How do u find the nth term of the formulaaa??? HELP!!

Find a formula, in terms of n, for the nth term of the sequence:

1, –3, 5, –7, 9,.....

Look up how to form quadratic sequences

Look up how to form quadratic sequences

Find a formula, in terms of n, for the nth term of the sequence:

1, –3, 5, –7, 9,.....

So basically use the formula: a+d(n-1)
A= the first term
D=the difference
N=the sequence number.
So for example: 2,5,8,11...(+3)
#to calculate the 11th term:
2+3(11-1)
=2+30
=32
#to calculate the nth term
2+3(n-1)
2+3n-3
=3n-1
BUT this formula is for the basic sepuences

Compare with the sequence 1, 3, 5, 7, 9
The nth term of this one is 2n-1. So this needs to be multiplied by (-1) every term.
So let's try (-1)^n * (2n-1)
When n=1, (-1)^1*(2(1)-1) = -1
So we got -1 when we want 1. So let's try (-1)^(n-1) * (2n-1). This seems to work since it's the odd numbers which switch between positive and negative

So the nth term is (-1)^(n-1) * (2n-1)

got it now thankss

Find a formula, in terms of n, for the nth term of the sequence:

1, –3, 5, –7, 9,.....

By inspection we have an alternating sign which is encoded via a factor $(-1)^n$, then the sequence is just increasing by 2 each time so: $(-1)^n \cdot (2n)$, but then the sequence beginning at n = 0 is 1 so:

$a_n = (-1)^n \cdot (2n + 1)[br]n = 0, 1, \dots$

Doesn't an nth term, by definition, start at n = 1?

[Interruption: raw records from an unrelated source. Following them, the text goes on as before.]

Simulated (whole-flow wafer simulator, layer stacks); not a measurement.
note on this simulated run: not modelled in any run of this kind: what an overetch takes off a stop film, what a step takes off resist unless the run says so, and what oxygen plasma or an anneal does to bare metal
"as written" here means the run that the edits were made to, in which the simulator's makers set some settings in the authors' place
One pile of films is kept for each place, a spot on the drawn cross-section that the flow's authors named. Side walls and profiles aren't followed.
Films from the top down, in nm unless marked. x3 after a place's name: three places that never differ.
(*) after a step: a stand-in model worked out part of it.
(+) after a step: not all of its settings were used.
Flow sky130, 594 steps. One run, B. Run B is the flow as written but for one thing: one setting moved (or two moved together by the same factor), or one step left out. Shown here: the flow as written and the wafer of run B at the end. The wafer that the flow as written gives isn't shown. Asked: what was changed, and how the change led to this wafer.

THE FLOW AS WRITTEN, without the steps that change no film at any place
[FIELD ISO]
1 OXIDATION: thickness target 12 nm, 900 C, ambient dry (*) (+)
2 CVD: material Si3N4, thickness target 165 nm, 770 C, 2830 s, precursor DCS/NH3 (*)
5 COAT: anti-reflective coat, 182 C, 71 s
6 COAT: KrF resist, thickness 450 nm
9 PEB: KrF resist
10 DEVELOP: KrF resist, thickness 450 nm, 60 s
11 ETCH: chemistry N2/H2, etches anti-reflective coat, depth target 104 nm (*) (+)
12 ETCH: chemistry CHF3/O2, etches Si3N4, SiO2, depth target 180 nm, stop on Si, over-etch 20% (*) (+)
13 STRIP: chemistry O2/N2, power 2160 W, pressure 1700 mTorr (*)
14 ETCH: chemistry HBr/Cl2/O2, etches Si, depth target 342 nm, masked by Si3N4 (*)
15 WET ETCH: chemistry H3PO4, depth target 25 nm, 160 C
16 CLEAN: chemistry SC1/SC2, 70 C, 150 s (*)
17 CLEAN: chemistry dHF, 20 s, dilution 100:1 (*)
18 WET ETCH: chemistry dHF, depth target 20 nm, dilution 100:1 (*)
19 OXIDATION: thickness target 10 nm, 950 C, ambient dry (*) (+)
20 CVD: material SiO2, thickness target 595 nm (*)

Not always, in fact in my experience series tend to begin at 0 more often than at 1. Though should you be required to begin at 1 then it's just a simple matter of rewriting (n-1) where the n's are.

I see. Can you give me examples from experience when series start at 0? I don't doubt you, I'm just genuinely interested to learn.

Aaah well just in my experience of analysis and in numerical analysis formulae we tend to begin sequences with n = 0. One especially good reason for getting into the habit of thinking like this is if you do any computer programming (which is bound to be a part of any maths/physics/engineering degree) you'll find that computers keep lists with indices beginning at 0. So working with the notion that sequences begin with n = 0 tends to make everything simpler in my opinion.

Oh wow! It makes sense since many programming languages use zero-based forms of counting. Thanks! Are you studying at
undergraduate level then?

I mean it really doesn't matter than much, it's like some people consider the natural numbers to include 0, others don't.

Yep message me if you want to ask anything about the material!

What degree are you studying for? And how big is the jump from A-level to uni in terms of content? Is there more emphasis on different stuff etc.

I'm studying for a Mmath (i.e. 4 year maths). A-level to first year isn't a huge jump provided you do further maths and remember the content. The only parts of first year that people struggle with is real analysis (which is not bad once you get used to doing pure maths) and even showing up to the lectures.

Anything you recommend for reading/learning? I'm in year 11 but ive self taught A-level maths and FM. Not sure where to go from there. Any advice on what to do to learn more maths?